Looking back in perplexity: where did all of Alberta’s money go again?

First World money and Third World roads. If we’re so rich in Alberta, why do we seem so poor? A motorist negotiates one of Edmonton’s famed potholes. Actual Edmonton drivers may not have snappy uniforms like this fellow. Below: Author, professor and former Alberta Liberal politician Kevin Taft, the cover of Follow the Money.

There aren’t many surprises in Alberta – at least if you’ve been paying attention.

However, apparently paying attention is something you can’t expect either the government or the media to do.

Consider the news in the Edmonton Journal earlier this week that “Experts have warned of ‘Bitumen Bubble’ for years.”

Well, yeah

This just in, reported the Journal: “…oil industry players have been warning about the phenomenon for more than a decade.” (Oil industry players, by the way, means big shots and their trusted flunkies, not the guy playing the piano in a house of ill repute. Just in case you wondered.)

Indeed, the Journal’s reporter noted, “a review of historical markets shows the gap between what Alberta oil sells for and the benchmark price for West Texas Intermediate has repeatedly hit $35 in the past two years.”

Well, it shouldn’t surprise us, I suppose, that Premier Alison Redford was surprised by the fact petroleum prices, known for their volatility, are volatile. There’s a long tradition of governments being surprised by the obvious – and this is not just true of Progressive Conservative governments, and it’s not just true in Alberta. But apparently that helps.

Which brings us to another related surprise. Don Braid, the Calgary Herald’s political columnist, who can usually be counted on to write a pretty good column, could be found shaking his head in astonishment recently about Ms. Redford’s astonishing claim that there’s almost no money any more because of the Bitumen Bubble.

“You have to wonder about a government that can pull off the remarkable stunt of going broke while the province it runs keeps getting richer,” Mr. Braid observed.

Well, actually, you don’t. You just have to listen to what former Alberta Liberal leader Kevin Taft, the best premier Alberta never had, had to say about this long, long ago.

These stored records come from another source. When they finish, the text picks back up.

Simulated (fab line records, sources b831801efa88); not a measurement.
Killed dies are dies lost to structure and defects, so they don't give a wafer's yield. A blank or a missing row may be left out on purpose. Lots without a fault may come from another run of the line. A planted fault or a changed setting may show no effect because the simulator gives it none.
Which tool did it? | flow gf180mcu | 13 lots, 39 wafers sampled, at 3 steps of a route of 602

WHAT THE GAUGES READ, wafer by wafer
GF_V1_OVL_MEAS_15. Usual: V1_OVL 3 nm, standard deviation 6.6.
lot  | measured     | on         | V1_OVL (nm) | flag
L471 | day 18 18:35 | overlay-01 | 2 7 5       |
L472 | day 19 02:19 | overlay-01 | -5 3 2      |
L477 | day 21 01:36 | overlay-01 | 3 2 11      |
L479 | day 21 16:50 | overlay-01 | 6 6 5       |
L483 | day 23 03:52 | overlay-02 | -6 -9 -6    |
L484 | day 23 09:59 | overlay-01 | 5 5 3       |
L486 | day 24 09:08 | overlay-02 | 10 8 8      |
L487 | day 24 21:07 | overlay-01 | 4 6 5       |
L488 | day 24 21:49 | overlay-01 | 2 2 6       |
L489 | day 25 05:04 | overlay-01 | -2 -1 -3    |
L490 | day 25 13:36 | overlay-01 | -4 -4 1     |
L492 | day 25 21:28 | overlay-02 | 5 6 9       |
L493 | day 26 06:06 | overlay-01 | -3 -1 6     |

As we said in this space back in January 2012, “Sooner or later, all conversations about the Alberta economy in the modern era come down to one key question: Where the hell did all the money go?” Indeed, where does it continue to go?

Or to put that another way, if Alberta’s so rich – almost double the GDP of the rest of Canada in recent years – how come it feels so poor? (And you only need to drive the potholed Third World roads of Edmonton to know how poor it feels!)

Dr. Taft, a former University of Alberta professor and director of the U of A’s Parkland Institute, answered this question, actually. It’s just that no one in the government or the mainstream media seems to have been paying attention.

So if we’re so rich, Dr. Taft, how come we’re so poor? Illuminate our fuzzification!

Last year working with researchers Mel McMillan and Junaid Jahangir, Dr. Taft wrote a book called Follow the Money, Where is Alberta’s Wealth Going?

Relying heavily on Statistics Canada’s CANSIM (Canadian Socioeconomic) and Financial Management System databases, Dr. Taft made a case that has not been effectively challenged by the government’s spokespeople, its apologists among the legions of far-right “think tanks” that serve as the Greek chorus for Alberta’s perpetual state of scarcity and crisis amid fantastic wealth, or far-right entities like the Wildrose Party that demand ever more vigorous attacks on public services.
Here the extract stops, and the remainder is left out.